Five Years of Blogging

Five years ago today, I embarked on a crazy experiment. It was the summer after I finished my undergraduate degree, and I was filled with lots of exciting things I learned from my mentor Shiv Chandrasekaran and my own self-study. I kept asking, “Why did no one teach me that subject in this way? If Shiv hadn’t taught me this trick, how would I have ever have learned this? How does everyone not know this cool theorem?” I was young and naïve. But I also was brimming with passion for my subject, and I had a lot I wanted to say.

Applied mathematics, and mathematics in general, is a rare subject in which its best researchers are also among its best communicators. Writers like Joel Tropp, Nick Trefethen, and Nick Higham were my heroes, and I desperately wanted to be like them. I figured that practice is the best way to learn any skill, and I decided that writing a blog was the best way to hone my skills as a mathematical communicator and to share this burning list of mathematical curiosities I had collected on my travels. I had my doubts—was this a waste of my time? would anyone actually want to read this? did I really have anything worth saying?—but I pushed them aside and published my first blog post on July 8, 2020.

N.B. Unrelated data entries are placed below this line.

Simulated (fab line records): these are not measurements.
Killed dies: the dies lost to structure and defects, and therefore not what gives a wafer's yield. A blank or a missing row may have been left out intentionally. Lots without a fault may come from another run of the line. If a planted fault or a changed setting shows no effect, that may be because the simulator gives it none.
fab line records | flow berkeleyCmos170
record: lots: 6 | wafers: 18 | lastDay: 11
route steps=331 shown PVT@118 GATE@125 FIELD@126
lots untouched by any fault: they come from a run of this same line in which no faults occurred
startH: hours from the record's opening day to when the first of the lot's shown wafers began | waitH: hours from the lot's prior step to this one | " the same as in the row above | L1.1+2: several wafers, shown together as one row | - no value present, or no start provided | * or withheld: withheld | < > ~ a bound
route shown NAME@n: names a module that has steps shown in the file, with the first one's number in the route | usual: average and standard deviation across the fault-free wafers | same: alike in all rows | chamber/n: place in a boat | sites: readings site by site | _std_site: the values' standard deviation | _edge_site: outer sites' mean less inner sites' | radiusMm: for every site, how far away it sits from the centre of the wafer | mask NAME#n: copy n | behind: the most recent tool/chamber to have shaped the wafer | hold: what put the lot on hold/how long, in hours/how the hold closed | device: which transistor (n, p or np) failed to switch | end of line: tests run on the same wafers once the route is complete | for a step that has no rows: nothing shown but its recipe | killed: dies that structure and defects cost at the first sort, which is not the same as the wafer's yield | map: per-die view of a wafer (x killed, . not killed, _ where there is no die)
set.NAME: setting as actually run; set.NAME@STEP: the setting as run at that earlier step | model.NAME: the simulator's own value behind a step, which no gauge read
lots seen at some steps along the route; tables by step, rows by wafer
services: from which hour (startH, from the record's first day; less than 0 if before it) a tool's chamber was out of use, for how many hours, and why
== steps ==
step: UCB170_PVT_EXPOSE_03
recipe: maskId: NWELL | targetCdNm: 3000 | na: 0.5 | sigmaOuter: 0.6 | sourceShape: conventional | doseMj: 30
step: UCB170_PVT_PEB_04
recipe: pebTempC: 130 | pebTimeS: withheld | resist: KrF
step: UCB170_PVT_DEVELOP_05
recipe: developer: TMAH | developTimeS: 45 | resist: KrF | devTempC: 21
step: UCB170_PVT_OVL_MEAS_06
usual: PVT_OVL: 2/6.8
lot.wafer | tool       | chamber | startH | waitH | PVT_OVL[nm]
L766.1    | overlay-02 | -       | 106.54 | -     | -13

To my great surprise, this experiment has been a bigger success than I ever could have imagined. An early success came just a month after starting the blog when my post on Galerkin approximation was posted to Hacker news and received 18,000 page views in a few-day span: what a rush! But perhaps a bigger surprise to me was how writing the blog has helped connect me to people in my field. I can’t count how many times the blog comes up within minutes of meeting a new researcher, and—to my great shock—the blog has now started to garner citations in academic papers. To everyone who’s read this blog and gotten something out of it, thank you.

It is hard to truly internalize how much things have changed for me over the past five years of blogging. I went from incoming PhD student to PhD student to person with a PhD. I met my heroes—not just Joel Tropp, Nick Trefethen, and Nick Higham—but also many more like John Urschel, Heather Wilber, Anne Greenbaum, Yuji Nakatsuksa, and Lin Lin, to name just a few. I am honored that many of them are now my collaborators. Truly, computational mathematics is a wonderful research community, and I am proud to be a member of such a warm and inviting group. I am excited to continue my research—and blogging—later this summer as a Miller postdoctoral fellow at UC Berkeley.

Let me end with a message to my former self or anyone else thinking about writing a blog, producing a YouTube video, or creating any other type of expository content: Just start! The world is hungry for clear explanations of difficult subjects, and your unique perspective on your subject is worth sharing. Your writing might not be very good at first (mine certainly wasn’t), but you’ll improve with practice. Just start. You may be surprised where you end up.